Can any one give me a hint for this problem? I was considering the maximum $p$ of function $|x|^2$ on $M$, then near $p$, $M$ is "wrapped" by some $S^n$ and has the same tangent space as $S^n$. But I am stuck there.

I have made some progress:

We consider the functions $L_q(x)=|x-q|^2$. Then we have a maximum $p$ of $L_q$ and we fix the unit vector $v=\frac{p-q}{|p-q|}$ throughout, so $v$ is the normal vector at $p$. Now if we set $q(t)=p+tv$, then when $t\leq-|p-q|$, $p$ is always the maximum of function $L_{q(t)}$ (this is true if we draw a ball at $q(t)$ with radius $|p-q(t)|$, then all $M$ is contained in this ball).

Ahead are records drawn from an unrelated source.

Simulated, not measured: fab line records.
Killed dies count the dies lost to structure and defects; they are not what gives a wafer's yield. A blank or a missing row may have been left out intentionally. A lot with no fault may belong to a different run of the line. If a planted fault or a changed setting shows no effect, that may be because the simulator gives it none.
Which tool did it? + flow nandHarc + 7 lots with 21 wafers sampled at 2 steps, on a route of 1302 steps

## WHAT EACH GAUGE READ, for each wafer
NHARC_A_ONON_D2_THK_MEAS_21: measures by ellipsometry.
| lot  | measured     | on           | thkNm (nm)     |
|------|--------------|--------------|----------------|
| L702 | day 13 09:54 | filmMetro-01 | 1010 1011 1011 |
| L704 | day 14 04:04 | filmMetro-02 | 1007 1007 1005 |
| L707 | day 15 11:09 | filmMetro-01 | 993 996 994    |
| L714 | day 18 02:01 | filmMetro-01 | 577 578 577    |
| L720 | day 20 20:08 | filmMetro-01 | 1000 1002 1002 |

Therefore when $t$ sufficiently tends to $-\infty$, the Hessian $L_{q(t)}$ is always semi-positive definite. Now if we fix a coordinate neighborhood aroud $p$, then Hessian matrix $H$ of $L_{q(t)}$ at $p$ is given by $H=2(F-tS)$ where $F,S$ are the first and second fundamental forms of $M$ at $p$. So we conclude that $S$ has to be semi-positive definite.

But how can we move further to say $S$ is positive definite?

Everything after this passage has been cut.